It seems the Chinese know well that despite occasional hiccups, they can get their way with a subservient section of Indians.

Once again, the vainglorious and obnoxious arrogance of the People’s Liberation Army (PLA), a wing of the Communist Party of China, and the country’s defence minister Gen. Li Shingfu and foreign minister Qin Gang, were on full display in the past few weeks, in New Delhi and Goa, as the two attended different meetings of the Shanghai Cooperation Organisation. As Gen. Li came to New Delhi, after detailed consultations in Beijing on the “regional security situation” with Pakistan’s Army Chief Gen. Syed Asim Munir, and nonchalantly blurted out cunningly-crafted words of deception prompted by wolf-warrior diplomats that the “India-China border is generally stable”, foreign minister Qin Gang audaciously chose to threaten India from Goa.

Mr Gang spat venom, giving New Delhi a warning with a straight poker face. He stuck to the “stable border” line, directly contradicting India’s stand, and said: “We should draw experience and lessons from history”. The subtext! He was trying to tell India: “Don’t forget the 1962 thrashing by Comrade Mao’s machine-gun toting Marxist militia and Xi Jinping’s birthday gift of Galwan in June 2020. Never forget the lessons we taught you.” He said the two countries “should grasp bilateral relations from the strategic heights and long-term perspective”. This again rubs salt into India’s wounds, to convey that “being the victor, we are at a strategic, commanding height; we are better equipped and more powerful to take you on (vanquished and at a lower, inferior pedestal)”.

Mr Gang’s utterances on Russia and India in the same breath revealed the repertoire of his “diplomatic” double talk. With Russia, he was willing to deepen “communication and coordination” in order to make a “tangible contribution” to “political crisis settlement”. On India, however, Mr Qin was willing to deepen “coordination and cooperation” to bring ties back to a “healthy” track of development.

Whereas “coordination” is an innocuous, routine route to normal acts common to both Moscow and Delhi, and even “communication” being a harmless Russia-China mode of diplomacy; in India’s case the critical word is “cooperation”. It’s an irrevocable and irreversible command: it’s like saying: “Cooperate with us, or worse will follow”.

Thus, both defence and foreign ministers of China want India to put the border issue on backburner “in an appropriate position to promote normalised management” and to “learn the lessons of history”. Do they really believe they can bully New Delhi in this manner, the way they do with smaller Asian and African countries which they regard as being within Beijing’s sphere of influence?

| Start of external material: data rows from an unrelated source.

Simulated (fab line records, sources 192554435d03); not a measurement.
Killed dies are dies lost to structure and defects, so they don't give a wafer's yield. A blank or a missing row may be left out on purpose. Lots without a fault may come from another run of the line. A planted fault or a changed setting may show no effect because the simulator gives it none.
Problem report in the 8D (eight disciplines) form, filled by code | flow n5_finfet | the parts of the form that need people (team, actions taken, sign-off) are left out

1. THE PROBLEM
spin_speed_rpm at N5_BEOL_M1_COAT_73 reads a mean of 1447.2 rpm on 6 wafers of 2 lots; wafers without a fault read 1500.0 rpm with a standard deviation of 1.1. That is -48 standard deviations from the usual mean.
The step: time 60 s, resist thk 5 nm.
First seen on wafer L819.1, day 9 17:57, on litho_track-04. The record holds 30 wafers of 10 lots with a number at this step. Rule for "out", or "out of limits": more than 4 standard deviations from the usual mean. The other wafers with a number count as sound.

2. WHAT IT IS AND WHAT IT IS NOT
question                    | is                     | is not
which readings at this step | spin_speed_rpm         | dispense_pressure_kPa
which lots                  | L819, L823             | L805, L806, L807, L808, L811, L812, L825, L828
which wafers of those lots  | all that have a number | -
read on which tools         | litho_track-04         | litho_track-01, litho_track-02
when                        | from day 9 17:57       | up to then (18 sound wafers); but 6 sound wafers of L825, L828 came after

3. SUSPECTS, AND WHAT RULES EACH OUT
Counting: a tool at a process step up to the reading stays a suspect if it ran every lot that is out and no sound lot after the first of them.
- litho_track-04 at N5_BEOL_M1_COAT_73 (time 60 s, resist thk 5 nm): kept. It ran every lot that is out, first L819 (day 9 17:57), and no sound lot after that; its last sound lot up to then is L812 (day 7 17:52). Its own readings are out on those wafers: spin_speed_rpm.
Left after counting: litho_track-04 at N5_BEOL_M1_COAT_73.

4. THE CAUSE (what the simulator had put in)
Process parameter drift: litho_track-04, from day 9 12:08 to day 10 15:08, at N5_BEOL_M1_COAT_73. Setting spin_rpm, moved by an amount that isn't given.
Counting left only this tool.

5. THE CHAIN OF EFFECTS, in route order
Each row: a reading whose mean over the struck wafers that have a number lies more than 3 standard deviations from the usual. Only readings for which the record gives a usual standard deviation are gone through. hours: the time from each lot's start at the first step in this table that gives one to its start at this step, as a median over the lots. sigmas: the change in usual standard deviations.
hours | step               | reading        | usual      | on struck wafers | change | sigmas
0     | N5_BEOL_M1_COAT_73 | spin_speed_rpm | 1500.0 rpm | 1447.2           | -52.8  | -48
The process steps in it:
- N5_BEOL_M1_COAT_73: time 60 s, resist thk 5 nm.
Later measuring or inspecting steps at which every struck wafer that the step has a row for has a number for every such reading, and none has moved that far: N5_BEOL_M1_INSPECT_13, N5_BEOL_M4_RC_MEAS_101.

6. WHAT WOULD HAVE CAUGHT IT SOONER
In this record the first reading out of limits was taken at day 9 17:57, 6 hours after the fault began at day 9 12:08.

Such diplomatic language doesn’t behove a country that aspires to be a responsible world power. China’s diplomats are well versed in the norms of international conduct, and its top ministers would do well to follow the internationally-accepted, acceptable semantics that are usually forthright, upright and civil in the choice of words, clarity of thought and plans of action. The comments of both Gen. Li and Mr Gang appeared laughable and nonsensical, which India has grown tired of hearing over decades. India will do better to flatly ignore these hostile sermons by the Dragon’s ministers.

It will be pointless, however, to simply target the Li-Qin duo without taking note of ground realities, and taking action to counter China’s deception, deceit, bullying and “lies, more lies and statistics” executed 24/7 on all 365 days of the year. Each and every word that Mr Li and Mr Gang parroted has long-term implications. The forces loyal to the CPC’s supreme overlord Xi Jinping have already penetrated deep into several key and sensitive sectors of India, and are sitting on a heap of the $105 billion surplus earned from this one-way traffic: of profits from so-called “mutually compatible, approved and acceptable” India-China annual bilateral trade. Obviously, Xi & Co simply cannot allow India to get out of its clutches.

The Chinese, sporadically, have had lip-smacking opportunities offered to them by monumental folly of Indians themselves, as the United States, the European Union and their allies had done in the past to earn cash and profits at the expense of their nations’ security, safety and sovereignty. The unthinkable happened when India recently said that the CPC-PLA being economically strong, it would not be feasible or wise to take on the “harmful” denizens of the Middle Kingdom. That was a morale-shattering blow to patriotic, but non-trading, non-profiteering, non-business class Indians who traditionally constitute the first line of freedom fighters against foreigners. These Indians just can’t understand how and why what the British did to India with cash and cunning, China could replicate it through frontier violations and killing warriors, and then cracking finance and economics to bring about a deep penetration of local market and manufacturing. It seems the Chinese know well that despite occasional hiccups, they can get their way with a subservient section of Indians.

A clear message-cum-action is due, to be conveyed, that Beijing cannot expect that it will be “business as usual” with India, along with easy profits from bilateral commerce, till such time that the butchery stops, the border incursions and occasional pinpricks end, and the entire situation gets resolved to mutual satisfaction. Late in April, before the Goa meeting, India’s external affairs minister clearly stated while on a visit to Latin America that India-China ties were “abnormal” due to violations of border management agreement by Beijing. These ties are “abnormal” as those in charge of running China are abnormal, who don’t care to adhere to bilateral or multilateral agreements, treaties, conventions or protocols. Their idea of sovereignty and international relations is stuck in antiquity: that China’s “Middle Kingdom” and its rulers are the “Sons of Heaven”, that, the world pivots around them.

That most nations will end up as China’s subjects paying eternal obeisance.

There is an irony in Chinese diplomacy today: While Chairman Xi wants to put the Indian border issue on the backburner, he is desperate to “resolve” the Bhutan border. Why? The objective is to crack the Bhutan-India relationship and hit India where it hurts — at “Elephant’s Neck”, spanning from Druk to Darjeeling and the Dooars of West Bengal, and beyond. The Dragon intends to pierce India’s ethnic weak spots like it had done in 1960s, setting the countryside on fire for two decades.

There is no question that China constitutes the most serious challenge and threat to India — in economics, defence, commerce, communication, security and every other way. When will Indians, so busy fighting among themselves, realise that the real threat is outside, across the Himalayas? By then, it may be too late, with an ecstatic Dragon having the last laugh.